If you are in the umbra, looking back at the Sun, all you will see is the night time half of the Earth. The Sun is totally obscured. This is called a "total eclipse".
Standing in the penumbral part of the shadow, the Sun is only partially blocked out. A crescent of sunlight is still visible, creating a "partial eclipse".
And if you are in the antiumbra, you see a thin ring (called an "annulus") of sunlight surrounding the Earth's backside. From this distance, the Earth's disk is smaller than the Sun's, making a total eclipse impossible. This kind of event is known as an "annular eclipse".
Actually, to make the first illustration large enough to see on your monitor, I had to shrink the distance between the Sun and Earth quite drastically and distort their relative sizes. If you draw the shadows for the Earth and Moon to scale, they become pencil thin cones as in the next drawing. (Each pixel in this drawing represents 2500 kilometers. The Sun would be about 21 meters or 70 feet to the right of the Earth.) Notice also that the Moon is above the Earth's shadow, due to a 5+ degree tilt of the Moon's orbit from the ecliptic. Unless the Moon is near one of the lunar nodes (the spots on the zodiac where the Moon's orbit crosses the Earth's orbit) at full moon, it won't pass through the Earth's shadow (creating a lunar eclipse). Getting the Moon to pass through the Earth's shadow is like threading a needle. Similarly, the Moon's shadow at new moon (when the Moon is between the Earth and the Sun) will pass above or below the Earth, except when the Sun and Moon are near the lunar nodes (creating a solar eclipse). The role of the nodes is crucial for understanding eclipses and why they happen so infrequently. Note also that the length of the Moon's umbra is nearly the same as the average distance from the Earth to the Moon. This fact is important for solar eclipses, as we'll see.

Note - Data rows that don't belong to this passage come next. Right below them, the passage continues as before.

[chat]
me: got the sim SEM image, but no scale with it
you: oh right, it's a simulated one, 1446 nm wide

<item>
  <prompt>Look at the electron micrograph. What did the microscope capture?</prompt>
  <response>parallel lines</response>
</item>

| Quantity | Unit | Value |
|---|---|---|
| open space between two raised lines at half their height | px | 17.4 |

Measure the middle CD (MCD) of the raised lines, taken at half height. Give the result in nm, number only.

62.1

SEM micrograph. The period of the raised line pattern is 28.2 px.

As I just mentioned, the plane of the Moon's orbit around the Earth is tilted about 5+ degrees to the plane of the Earth's orbit around the Sun (which is synonymous with the ecliptic circle). These two planes intersect each other at two spots on the ecliptic known as the lunar nodes. As seen from the Earth, the Sun moves around the ecliptic, while the Moon moves in its own orbital plane. When the Sun and Moon are in the same zodiac position (new moon) near the nodes, the Moon can eclipse the Sun. When the Sun and Moon are in opposite zodiac positions (full moon) near the nodes, the Moon passes through the Earth's shadow and a lunar eclipse is formed.
So the times each year when the Sun is near one of the nodes are crucial times for forming eclipses. It takes 346+ days for the Sun to move from the North Node all around the zodiac and back. Half that period, 173+ days, is the time for the Sun to move from one node to the other. Consequently, every 173 days, eclipses are possible.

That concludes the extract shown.